Edward Snowden is taking to social media, defending himself against accusations and statements made in the recently released House Intelligence Committee’s official report which casts him, as well as the National Security Agency, in very bad light.
Sad result of the government’s misguided war on whistleblowers: it undermines the credibility of US Intelligence at a time we badly need it. https://t.co/AJExOz5NbG
— Edward Snowden (@Snowden) December 22, 2016
How did this congressional quest for facts begin? Described for readers of this report, the effort was initiated in August 2014 and unnamed “staff” were ordered to “carry out a comprehensive review of the unauthorized disclosures” made in 2013. The Intelligence Committee, according to the document online, wanted to accurately explain “how this breach occurred, what the U.S. Government knows about the man who committed it, and whether the security shortfalls it highlighted had been remedied.”
The Intelligence Committee’s highlights of their conclusions regarding Snowden, the former National Security employee, are not flattering at all. Per one of the statements made in this report,
“Snowden was a disgruntled employee who became engaged in numerous spats with his supervisors.”
The New York Times, regarding the House report and the response from Edward Snowden, also reports on Snowden’s taking to social media to defend himself from the congressional committee’s statements in a “series of posts on Twitter” that ridiculed the report.
Since “disclosing archives of National Security Agency files to journalists in Hong Kong in June 2013,” per the article, Edward Snowden’s Twitter account mentioned what he called out as the panel’s “obvious falsehoods,” and he stated that he also believes his critics “can present no evidence of harmful intent, foreign influence, or harm.”
Is there an argument to be made here against Edward Snowden’s critics? Perhaps there is, according to the Times.
“The full report was not the result of an independent intelligence investigation by the committee. Rather, it was a review of the N.S.A.’s response to Mr. Snowden’s leaks and of the findings from an executive branch investigation. The committee said it did not conduct witness interviews, to avoid jeopardizing any future trial of Mr. Snowden.”
Setting Edward Snowden’s actions aside just a moment, another point must be highlighted. The House Intelligence panel also had strong words for the NSA and worrisome national security issues as well in this report.
“Snowden’s disclosures did tremendous damage to U.S. national security, and the Committee remains concerned that more than three years after the start of the unauthorized disclosures, NSA, and the IC as a whole, have not done enough to minimize the risk of another massive unauthorized disclosure.”
Add to this statement the committee’s emphasis on “13 high risk issues” and perhaps the situation becomes much clearer for people very concerned with national security.
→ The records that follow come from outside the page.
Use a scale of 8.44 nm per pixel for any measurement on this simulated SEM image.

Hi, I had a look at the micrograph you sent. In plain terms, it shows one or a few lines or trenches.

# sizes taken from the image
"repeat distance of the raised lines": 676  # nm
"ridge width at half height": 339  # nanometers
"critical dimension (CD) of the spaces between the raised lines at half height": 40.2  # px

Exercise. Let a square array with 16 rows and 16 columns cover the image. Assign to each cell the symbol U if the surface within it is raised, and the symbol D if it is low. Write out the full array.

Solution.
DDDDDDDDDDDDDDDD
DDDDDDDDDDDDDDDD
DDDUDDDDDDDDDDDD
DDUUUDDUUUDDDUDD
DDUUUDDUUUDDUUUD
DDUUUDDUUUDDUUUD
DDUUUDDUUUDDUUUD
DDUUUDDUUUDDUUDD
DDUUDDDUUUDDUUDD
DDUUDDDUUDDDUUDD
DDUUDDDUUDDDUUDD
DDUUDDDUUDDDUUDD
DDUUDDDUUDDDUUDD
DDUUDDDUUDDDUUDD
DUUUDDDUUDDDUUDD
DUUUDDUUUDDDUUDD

“As of June 2016, the most recent DoD review identified 13 high-risk issues…. Eight of the 13 relate to [redacted] capabilities of DoD; if the Russian or Chinese governments have access to this information, American troops will be at greater risk in any future conflict.” (p. 22)
The point is an important one which the incoming president must consider in order to fix problems of national security while also setting their own agenda for the incoming Trump administration.
Previously reported in the Inquisitr, James Clapper, the director of National Intelligence, told lawmakers that it “felt pretty good” to hand in his resignation. He added at the time one more remark to them. “I have 64 days left and I’d have a pretty hard time with my wife going past that.”
Edward Snowden maintains that DNI Clapper did “lie under oath to Congress,” per the Norddeutscher Rundfunk interview transcript online.
Regarding “secretly” collecting “thousands of confidential documents,” Edward Snowden answered,
“I would say sort of the breaking point is seeing the Director of National Intelligence, James Clapper, directly lie under oath to Congress. There’s no saving an intelligence community that believes it can lie to the public and the legislators who need to be able to trust it and regulate its actions. Seeing that really meant for me there was no going back.”
Snowden added that he had a creeping thought that “no one else was going to do this. The public had a right to know about these programs.”
“The public had a right to know that which the government is doing in its name, and that which the government is doing against the public, but neither of these things we were allowed to discuss, we were allowed no, even the wider body of our elected representatives were prohibited from knowing or discussing these programmes and that’s a dangerous thing. The only review we had was from a secret court, the FISA Court, which is a sort of rubber stamp authority[.]”
And regarding Edward Snowden’s social media statements, according to the Times story which also quotes Snowden’s understanding of “the bottom line,” there seems to be great frustration with some of the report’s statements. The full report, if it truly was not “the result of an independent intelligence investigation by the committee,” as the Times points out, but rather “a review” without the Intelligence panel’s even bothering to conduct witness interviews, one might ask, what good is it?
Edward Snowden’s statement on the bottom line is important.
“Bottom line: this report’s core claims are made without evidence, and are often contrary to both common sense and the public record.”